Amber is an academic prototype to decide the probabilistic termination behavior of Prob-solvable loops.

Run Amber with Docker

The repository comes with a Dockerfile. This is the easiest way to run Amber.

  1. Make sure Docker is installed on your local machine (docs.docker.com/get-docker/).

  2. Execute the following command, to run a docker container containing Amber and connect to the container:

docker run -ti marcelmoosbrugger/amber

Now you can run Amber on a given benchmark file with the following command:

./amber benchmarks/past/2d_bounded_random_walk

If you want to use your own benchmarks within the Docker container please see the Docker documentation on volumes (docs.docker.com/storage/volumes/).

Local Installation

Amber needs the following dependencies:

  • Python version ≥ 3.8 and pip
  • scipy
  • diofant
  • lark-parser

To install these you can do the following steps.

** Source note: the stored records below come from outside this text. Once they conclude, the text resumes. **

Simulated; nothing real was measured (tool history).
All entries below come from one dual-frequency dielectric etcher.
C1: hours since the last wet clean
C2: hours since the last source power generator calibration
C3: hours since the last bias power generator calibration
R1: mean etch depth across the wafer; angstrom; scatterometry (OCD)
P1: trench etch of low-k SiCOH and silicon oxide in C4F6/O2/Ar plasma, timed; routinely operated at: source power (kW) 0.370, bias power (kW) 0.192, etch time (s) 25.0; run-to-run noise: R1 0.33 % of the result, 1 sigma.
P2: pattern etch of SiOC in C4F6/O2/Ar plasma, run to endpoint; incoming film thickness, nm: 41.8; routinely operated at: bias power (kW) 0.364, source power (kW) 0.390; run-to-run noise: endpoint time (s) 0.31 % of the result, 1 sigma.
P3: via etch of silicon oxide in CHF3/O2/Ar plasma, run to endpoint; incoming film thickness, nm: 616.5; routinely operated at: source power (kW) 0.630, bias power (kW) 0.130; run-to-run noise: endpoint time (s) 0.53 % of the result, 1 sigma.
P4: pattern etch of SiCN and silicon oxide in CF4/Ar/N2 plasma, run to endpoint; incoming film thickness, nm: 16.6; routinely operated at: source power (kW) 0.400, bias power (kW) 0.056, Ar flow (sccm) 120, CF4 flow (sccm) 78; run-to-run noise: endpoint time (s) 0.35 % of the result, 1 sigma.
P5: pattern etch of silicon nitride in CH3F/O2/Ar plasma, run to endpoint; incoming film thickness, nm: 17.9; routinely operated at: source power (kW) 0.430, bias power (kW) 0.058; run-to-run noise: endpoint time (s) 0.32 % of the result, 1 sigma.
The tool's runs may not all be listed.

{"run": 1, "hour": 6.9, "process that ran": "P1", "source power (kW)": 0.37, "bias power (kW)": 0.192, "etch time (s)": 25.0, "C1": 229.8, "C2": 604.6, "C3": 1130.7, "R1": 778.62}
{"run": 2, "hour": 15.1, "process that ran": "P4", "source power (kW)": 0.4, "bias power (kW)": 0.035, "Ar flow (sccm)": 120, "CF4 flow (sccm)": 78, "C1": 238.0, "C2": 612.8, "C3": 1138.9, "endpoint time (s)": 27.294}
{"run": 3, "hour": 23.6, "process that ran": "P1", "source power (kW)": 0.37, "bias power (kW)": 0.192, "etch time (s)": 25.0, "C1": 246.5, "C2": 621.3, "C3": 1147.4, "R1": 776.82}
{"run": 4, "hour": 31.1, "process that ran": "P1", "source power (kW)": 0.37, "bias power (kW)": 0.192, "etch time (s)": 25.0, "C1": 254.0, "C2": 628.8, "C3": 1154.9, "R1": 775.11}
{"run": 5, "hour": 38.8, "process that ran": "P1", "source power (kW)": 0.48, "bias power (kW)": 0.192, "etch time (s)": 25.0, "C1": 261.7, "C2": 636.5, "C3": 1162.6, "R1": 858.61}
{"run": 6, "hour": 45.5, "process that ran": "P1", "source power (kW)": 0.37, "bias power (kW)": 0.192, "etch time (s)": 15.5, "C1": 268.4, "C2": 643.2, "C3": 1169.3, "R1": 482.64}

  1. Make sure you have python (version ≥ 3.8) and pip installed on your system. Otherwise install it in your preferred way.

  2. Clone the repository:

git clone git@github.com:probing-lab/amber.git
cd amber
  1. Create a virtual environment in the .venv directory:
pip3 install --user virtualenv
python3 -m venv .venv
  1. Activate the virtual environment:
source .venv/bin/activate
  1. Install the required dependencies with pip:
pip install -r requirements.txt

If the previous command failed, try the following instead:

python -m pip install -r requirements.txt

Run Amber

Having all dependencies installed, you can run Amber for example like this:

python ./amber.py --benchmarks benchmarks/past/2d_bounded_random_walk

A more extensive help can be obtained by:

python ./amber.py --help

Run Automatic Tests

You can run all automatic tests with:

python -m unittest

Writing your own Prob-solvable loop

A Prob-solvable loop consist of initial assignments (one per line), a loop head while P > Q: and a loop body consisting of multiple variable updates (also one per line). The loop guard P > Q consists of two polynomials P and Q over the program variables.

Initial assignments:

  • format: `var = value
  • comment: not all variables have to have initial value specified
  • example: x = 123

Variable updates:

  • format: var = option1 @ probability1; option2 @ probability2 ...
  • comment: last probability can be omitted, it's assumed to be whatever values is needed for probabilities to sum up to 1.
  • comment: variables can depend only on previous variables non-linearly, and on itself linearly - e.g. x = x + 1 followed by y = y + x^2 is allowed. However, x = x + y followed by y = y + 1, or x = x^2 is not allowed.
  • example: x = x @ 1/2; x + u

An example program would be:

# this is a comment
y = 0.01
x = 5
while x > 0:
    y = 2*y
    x = x + 200*y**2 @ 1/2; x - y**3

More examples can be found in the benchmarks folder.